# Any truth in this article about gold content in cpu's?



## Brandon/kelly

I'm not sure if this is were I should post this or not so if it's not I apolagize ahead of time, and would someone move it for me.

Ok I was curious of how much gold was in each cpu so I've been searching everywhere for 3 days, and then i found this article. So I figured I'd post it here, and get you more experienced ones opinions if theres any truth at all to this article about how much gold they say is in each one thes cpu's? If so i hope this article helps someone it's helped me if there is truth in what they are saying!

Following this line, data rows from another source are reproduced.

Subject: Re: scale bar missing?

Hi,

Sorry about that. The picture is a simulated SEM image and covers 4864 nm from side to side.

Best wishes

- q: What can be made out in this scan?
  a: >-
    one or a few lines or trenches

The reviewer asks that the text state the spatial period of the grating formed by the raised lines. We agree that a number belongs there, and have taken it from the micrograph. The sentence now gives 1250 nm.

So please all you ones with experience I'm dieing to hear what all you all have to say about this? (Article below)


CPU Gold Content
Gold CPU Recycling Yields And Values.
Did you know that there is gold in many old CPU’s (central processing units or chips) of old crappy computers? Did you also know that many people don’t know about this or even care? This opens a big opportunity for canny gold investors to acquire a raw source of industrial gold at a fraction of the value of the gold contained in these CPU’s.
These CPU’s can be found in dumped computers on the side of the road, at the local tip and are often given away for free at garage sales. The CPU’s can be divided into three classes:
VERY HIGH YEILD CPU’S – Have quarter of a gram or more per piece.
HIGH YEILD CPU’S – Have from 1/20th of a gram up to quarter of a gram
LOW YEILD CPU’S – Have under 1/20th of a gram
Below I will give you a list of some of the CPU types and yields that are available, and put an approximate value on them using today’s Australian dollar gold spot price: ($1440 per ounce – $46.30 per Gram)
VERY HIGH YEILD CPU’S: 
NEC (server chip) – 0.27g – $12.50 per CPU

Toshiba (server chip) – 0.27g – $12.50 per CPU

AMD K5 – 0.50g – $23.15 per CPU
Pentium Pro (the holy grail of yields) 1.0g – $46.30 per CPU ($56.50 at $1760 per ounce)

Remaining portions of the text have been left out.